This library offers an imperative interface to manipulate a 'store', a bag of mutable objects (in particular, references), with the capability to save a snapshot of the current state of the store at any point and restore it later zero, one or several times.

This is useful to implement imperative data structures that support backtracking. For example one can implement a union-find data structure (or a graph, a skip list, etc.), using our store references instead of OCaml's native mutable state. Using a store lets you save the state of the union-find at any point, rollback changes on error, etc.

In addition we provide a transactional API that is slightly more efficient than the general snapshot mechanism for transactional and backtracking workloads that never need to restore a given state more than once.

Stores

type t

A store is a bag of mutable objects.

type store = t
val create : unit -> store

Store references

module Ref : sig ... end

Mutable references inside a given store.

Snapshots

type snapshot

A persistent snapshot of the state of a store at a given point in time.

val capture : store -> snapshot

Capture a snapshot of the current state of a store.

val restore : store -> snapshot -> unit

Restore a snapshot: all mutable data in the store reverts to its state at the time the snapshot was captured.

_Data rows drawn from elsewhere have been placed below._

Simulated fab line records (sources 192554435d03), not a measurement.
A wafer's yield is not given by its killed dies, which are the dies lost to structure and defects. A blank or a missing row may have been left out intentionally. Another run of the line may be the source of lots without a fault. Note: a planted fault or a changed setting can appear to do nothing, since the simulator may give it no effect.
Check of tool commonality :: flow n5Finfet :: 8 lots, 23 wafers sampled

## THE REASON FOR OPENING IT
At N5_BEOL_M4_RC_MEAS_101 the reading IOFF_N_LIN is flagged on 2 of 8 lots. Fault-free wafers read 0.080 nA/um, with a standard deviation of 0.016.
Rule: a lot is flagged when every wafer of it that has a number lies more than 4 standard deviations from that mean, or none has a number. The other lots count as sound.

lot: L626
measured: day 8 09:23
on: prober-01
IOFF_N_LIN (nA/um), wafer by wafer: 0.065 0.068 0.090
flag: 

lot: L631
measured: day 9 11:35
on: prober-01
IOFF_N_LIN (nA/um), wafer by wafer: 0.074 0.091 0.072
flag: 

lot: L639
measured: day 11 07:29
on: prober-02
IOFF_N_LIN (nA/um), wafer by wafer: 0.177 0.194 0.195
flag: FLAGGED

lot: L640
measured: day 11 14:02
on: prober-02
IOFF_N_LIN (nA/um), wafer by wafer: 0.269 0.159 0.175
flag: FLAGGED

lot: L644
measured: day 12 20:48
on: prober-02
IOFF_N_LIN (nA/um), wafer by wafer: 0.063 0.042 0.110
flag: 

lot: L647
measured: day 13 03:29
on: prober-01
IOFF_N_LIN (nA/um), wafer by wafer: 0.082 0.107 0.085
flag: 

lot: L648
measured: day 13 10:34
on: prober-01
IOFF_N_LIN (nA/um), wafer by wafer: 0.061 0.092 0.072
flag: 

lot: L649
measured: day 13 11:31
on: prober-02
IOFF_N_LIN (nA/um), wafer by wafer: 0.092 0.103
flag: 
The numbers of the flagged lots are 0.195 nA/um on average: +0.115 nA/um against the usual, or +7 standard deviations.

A snapshot may be restored zero, one or several times.

A snapshot may be invalidated if semi-persistent operations are mixed incorrectly with persistent operations. See the documentation of the transaction type below.

The time complexity of restore is linear in the number of references that have been modified since the snapshot was taken.

  • raises Invalid_argument

    if called on an invalid snapshot, or on a snapshot that comes from a different store.

Transactions

type transaction

A transaction represents an interval in the program execution where an ephemeral copy of the store is preserved. The transaction is created by calling transaction, and terminated by calling rollback or commit.

Terminating a transaction invalidates it: trying to terminate it again is a programming error and fails with an Invalid_argument exception.

Transactions can be nested: one can create a transaction within an ongoing transaction. We say that the inner transaction is a "child" of the outer transaction. This nesting must be well-parenthesized: terminating a transaction invalidates all descendant transactions.

The time complexity of terminating a transaction is linear in the number of references that have been modified since the transaction began.

Snapshots and transactions may be mixed, but a (persistent) snapshot created inside a transaction is invalidated when the transaction terminates. For example:

  • Using snapshots locally within a given transaction works as expected.
  • Using transactions locally on a store that also has snapshots outside the transactions works as expected.
  • On the other hand, it would be incorrect to create a transaction T, create a snapshot S within the transaction, terminate T, and then try to restore the snapshot S.
val transaction : store -> transaction

Begins a new transaction.

val rollback : store -> transaction -> unit

rollback store transaction rolls back store to its state when transaction started.

This invalidates transaction and any child transaction or snapshot created after transaction started.

  • raises Invalid_argument

    if called on an invalid transaction, or on a transaction coming from a different store.

val commit : store -> transaction -> unit

commit store transaction terminates transaction, keeping store in its current state.

This invalidates transaction and any child transaction or snapshot created after transaction started.

  • raises Invalid_argument

    if called on an invalid transaction, or on a transaction coming from a different store.

High-level wrappers

val temporarily : store -> (unit -> 'a) -> 'a

temporarily store f executes f () inside a local transaction, and rolls back any store change once f () returns a value or fails with an exception.

val tentatively : store -> (unit -> 'a) -> 'a

tentatively store f executes f () inside a local transaction. If f () returns a value, then the changes are kept; they are rolled back if f () fails with an exception.